My Love for RPGs Led Me to Numenera

My Love for RPGs Led Me to Numenera

My Love Affair with RPGs

My first experience with roleplaying games was at Scout camp. The older Scouts, huddled around a lantern-lit picnic table one night, were enthralled by the DM’s description of a massive ogre squatting in the center of a mold-crusted dungeon corridor.

The ogre had captured a band of hapless dwarves. Choosing which one to have for supper was why it hadn’t yet noticed our brave adventurers: the PCs—the older Scouts—hiding behind some barrels, unsure if they should run for their lives, or try to help the dwarves. Back in real life, player character sheets crowded the picnic table, scribbled with such arcana as “two-handed sword” and “magic staff,” as well as multi-colored—and sided!–dice, plus an artfully deployed dungeon geomorph, showing a top-down view of the dungeon.

I was smitten.

So much so, I’ve made a career out of RPGs. Way back in 1995, I landed a design job at TSR, then I transitioned to Wizards of the Coast, and now I’m at MCG.

Why I Love Numenera

I adore lots of RPGs, don’t get me wrong. But Numenera figures prominently on that list for many reasons, including the following.

Illustration by Mirco Paganessi

A Change of Pace

Reach into the dust, and you’ll find that each particle has been worked, manufactured, or grown, and then ground back into drit—a fine, artificial soil—by the relentless power of time. Look to the horizon—is that a mountain, or part of an impossible monument to the forgotten emperor of a lost people? Feel that subtle vibration beneath your feet and know that ancient engines—vast machines the size of kingdoms—still operate in the bowels of the earth.

How humans have once again come to be present in this world of tomorrow isn’t known or relevant. The fact is, they’re here, and they’re looking to survive in a shockingly strange place made up of the ruins of a succession of fallen extraterrestrial and transdimensional civilizations.

Numenera is science fantasy. So while the RPG retains all kinds of fantastic elements, those beats are derived in part from actual scientific discoveries that super-advanced civilizations might one day fashion. But of course, to humans, thrust suddenly into a world where the cliff-face across the valley might actually be the edge of some vast ruin filled with dangerous automatons, distinguishing magic from advanced technology is difficult.

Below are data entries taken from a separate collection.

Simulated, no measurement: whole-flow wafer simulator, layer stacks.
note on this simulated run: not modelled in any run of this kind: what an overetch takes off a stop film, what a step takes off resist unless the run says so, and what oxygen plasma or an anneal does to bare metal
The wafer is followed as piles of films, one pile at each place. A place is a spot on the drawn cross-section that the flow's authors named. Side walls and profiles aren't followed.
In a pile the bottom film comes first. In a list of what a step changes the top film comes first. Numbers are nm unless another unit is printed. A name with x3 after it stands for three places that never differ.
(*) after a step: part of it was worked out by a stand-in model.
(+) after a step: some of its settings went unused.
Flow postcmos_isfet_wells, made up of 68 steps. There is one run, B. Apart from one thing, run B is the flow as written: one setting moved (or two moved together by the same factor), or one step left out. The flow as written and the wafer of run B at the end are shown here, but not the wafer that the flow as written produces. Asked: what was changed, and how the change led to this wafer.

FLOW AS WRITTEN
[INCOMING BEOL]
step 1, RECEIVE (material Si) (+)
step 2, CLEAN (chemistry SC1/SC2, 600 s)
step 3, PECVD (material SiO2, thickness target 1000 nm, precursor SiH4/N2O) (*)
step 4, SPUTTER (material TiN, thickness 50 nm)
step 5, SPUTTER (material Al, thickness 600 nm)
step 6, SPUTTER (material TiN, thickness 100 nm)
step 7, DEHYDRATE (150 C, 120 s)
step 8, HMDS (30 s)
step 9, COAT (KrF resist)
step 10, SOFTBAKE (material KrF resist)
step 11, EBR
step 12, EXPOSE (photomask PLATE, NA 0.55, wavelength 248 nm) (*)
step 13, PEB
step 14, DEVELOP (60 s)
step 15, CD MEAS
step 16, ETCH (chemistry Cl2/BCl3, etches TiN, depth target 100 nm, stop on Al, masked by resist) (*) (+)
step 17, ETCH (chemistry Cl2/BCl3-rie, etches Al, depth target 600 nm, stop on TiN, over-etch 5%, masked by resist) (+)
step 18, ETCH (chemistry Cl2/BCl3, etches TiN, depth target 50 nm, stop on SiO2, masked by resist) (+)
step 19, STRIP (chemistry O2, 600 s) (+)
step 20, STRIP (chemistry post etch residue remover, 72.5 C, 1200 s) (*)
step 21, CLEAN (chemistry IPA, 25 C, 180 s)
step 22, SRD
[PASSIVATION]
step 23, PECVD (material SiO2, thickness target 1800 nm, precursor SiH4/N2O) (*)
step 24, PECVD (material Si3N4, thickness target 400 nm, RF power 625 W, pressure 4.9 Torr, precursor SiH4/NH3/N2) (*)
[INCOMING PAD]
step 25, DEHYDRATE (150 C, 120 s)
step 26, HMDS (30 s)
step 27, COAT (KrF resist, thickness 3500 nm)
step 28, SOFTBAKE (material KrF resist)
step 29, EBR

Though Numenera retains many familiar fantasy RPG elements, it also offers an interesting change of pace for players. Understanding everything players run into during an adventure is impossible. Why does each bubble floating up from that boiling vat speak some variation of “Where am I? Who are you? Are you my friend?” before inevitably popping? Why does the moon sometimes show a wide band stretching across it like a greenish stripe, and other times look pristine? Why do objects placed on the black pad become duplicated, though reversed like things seen through a mirror? Most of the questions can never be answered; they’re just inscrutable elements PCs encounter as they make their way through the strange and amazing world of Numenera.

A Fresh Take on Layout

Open up any Numenera product and you’ll see that we spend a lot of time designing and laying out our books to provide something that’s not only pleasing to the eye, but also immediately useful for reference. If a topic mentioned in the main text is touched on elsewhere in the book (or another book), we highlight that text and provide a specific page reference in the margin. These margin “callouts” might also offer additional thoughts, related content, or sometimes even visual information helpful for the GM. Take a look at a couple spreads below, and you’ll see what I mean.

Note the size comparisons and other useful callouts in the margins.
The Dream Titans are shambling mountains that roam lowland regions.

Incremental Advancement

RPGs are a bit of real-life magic, and one of those enchanting bits is character advancement. The idea that your character can improve to a new and better level of ability is just the kind of reward that motivates play above and beyond exploration and discovery. Almost every RPG you can think of, including all the computer versions that grew out of paper and pencil versions, rely on character advancement.

Numenera character advancement breaks traditional level advancement down into a series of increments, each of which offers its own character ability reward. Each step “costs” a few experience points to purchase, and each step can be taken in any order. The steps include gaining new stat points, abilities that leverage your capacity to use those stat points more efficiently, and training in new skills. Once all four steps are taken, the character advances to a new level (we call it a new “tier”) of ability. Each new tier achievement also unlocks a couple new abilities, which puts the character on the path to begin advancing through the next series of steps toward their next tier.

The rewards of character advancement come early and often. Players are almost constantly receiving that warm glow of having achieved a new power-up, which means their characters continue to grow in strength, ability, and knowledge over the course of a campaign (even a very short campaign).

Illustration by Michele Giorgi

Cyphers!

One last thing I love about the game, because I can’t talk about Numenera’s strengths without talking about cyphers. Cyphers are one-use abilities that characters gain and use over the course of the game.

In Numenera, cyphers take the form of leftover relics of vanished civilizations so advanced that even their cast-off technology provides amazing effects. A particular cypher might let a character emit a powerful laser beam at a foe, give the character perfect recall for a day, become a small automaton that helps the character for a while, allow the character to pass through a solid object, and so on.

Cyphers set Numenera apart because a character’s abilities can change from session to session, which means the unexpected is always around the corner. Cyphers are a powerful tool for keeping gameplay fresh and exciting, since by their very nature, they’re always changing. Cyphers = Excitement!

All of which is to say that if you want to try out new forms of excitement, receive consistent rewards from incremental character advancement, enjoy a fresh take on presentation, and be enthralled by a world built on the ruins of several previous super-science civilizations, you might just find that your love of RPGs has room for some Numenera Discovery and Numenera Destiny, too.